There was recently an article in TC Palm regarding “historic” increases in property valuations. The nearly 10% increase across the county’s municipalities property valuations in aggregate does not mean Martin County will have 10% more real estate tax money being collected.
Because of caps and exemptions, the increased amount flowing into government coffers will be less than what it seems by looking at just the raw data. If you combine that with the inflationary pressures that Martin County and municipalities have experienced, I wouldn’t be surprised if there is a breakeven to maintain the current level of services.
Government is suffering even more than the private sector in recruiting and retaining employees. Planners and engineers plus custodians, park employees, and other maintenance workers are in short supply. There are signing bonuses and other incentives to find enough qualified employees.
Last year there were less money allocated in the budgets of Martin County public works and other non-public safety departments because of last minute changes made by the BOCC. MCTA is hoping that will not occur this year. One of Martin County’s practices is to build new projects without allocating money for maintenance of properties already in its possession.
Martin County only had a 5.3% increase in property values. That reflects the dearth in new homes and commercial projects that were built in the county last year. Stuart had a 12.3% increase due to new projects being completed. Ocean Breeze’s 38.9% jump was because of Sea Walk development being finished. I can see a large decrease in the tax rate going forward for that municipality. Sewall’s Point and Jupiter Island are at about a 10% increase in valuation due to new homes and existing renovations.
The outlier in the crowd was Indiantown which lost 5.5% in value. This is despite new projects and increased prices for existing homes. FPL, the largest taxpayer with paying over 80% of the village’s taxes, had less personal property on hand. Village Manager Brown is not recommending any increase in taxes. He is right since there will be additional projects coming online this year and next which will increase future taxes.
While it is great that we are experiencing a boom in values today, MCTA is cautious about whether tax income will be sustainable in the future. We could be heading into a recession which would decrease valuations and put other new projects on hold. There was another study done stating that Martin & St. Lucie Counties were in the top five of overvalued rental markets. This could be beneficial in reducing rents when a downturn happens but also could reduce property values that would translate to lower real estate tax revenue.

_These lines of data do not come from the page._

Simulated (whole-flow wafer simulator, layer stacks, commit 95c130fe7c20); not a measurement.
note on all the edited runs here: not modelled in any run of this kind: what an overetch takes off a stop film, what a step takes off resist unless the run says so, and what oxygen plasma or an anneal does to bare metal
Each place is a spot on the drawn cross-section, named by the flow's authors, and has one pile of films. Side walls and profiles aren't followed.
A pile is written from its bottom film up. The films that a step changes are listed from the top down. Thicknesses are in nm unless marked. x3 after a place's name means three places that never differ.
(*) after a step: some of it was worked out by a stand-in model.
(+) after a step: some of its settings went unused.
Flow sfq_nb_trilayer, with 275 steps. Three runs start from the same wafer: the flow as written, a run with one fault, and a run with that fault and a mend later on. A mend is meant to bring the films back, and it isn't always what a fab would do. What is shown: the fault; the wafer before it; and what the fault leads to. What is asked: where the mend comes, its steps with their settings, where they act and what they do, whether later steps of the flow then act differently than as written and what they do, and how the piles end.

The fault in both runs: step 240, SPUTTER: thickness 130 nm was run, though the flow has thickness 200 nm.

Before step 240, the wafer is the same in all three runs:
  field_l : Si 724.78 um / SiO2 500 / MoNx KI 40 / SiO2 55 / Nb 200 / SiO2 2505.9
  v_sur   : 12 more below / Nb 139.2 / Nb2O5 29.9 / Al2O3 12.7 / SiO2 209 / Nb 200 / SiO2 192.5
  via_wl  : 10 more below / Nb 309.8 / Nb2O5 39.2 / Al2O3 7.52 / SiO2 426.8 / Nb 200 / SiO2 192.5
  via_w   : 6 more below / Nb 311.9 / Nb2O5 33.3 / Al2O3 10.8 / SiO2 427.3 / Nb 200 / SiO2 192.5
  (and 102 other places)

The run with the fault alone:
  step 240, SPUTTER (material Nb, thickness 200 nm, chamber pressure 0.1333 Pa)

Increased taxable value does not equate with taxes going up by the same percentages because of the overabundance of exemptions built into our real estate tax code. Once the different limitations and tax caps are factored into taxable values it becomes a very different picture. Just like with the federal income tax system, Florida’s real estate tax system produces no two taxpayers that pay the same amount of taxes based on their taxable value or income.
MCTA believes that tax rates should remain stable next year. Governments are preparing for another exemption being passed in November which will mean less taxes being collected. This is a wait-and-see period.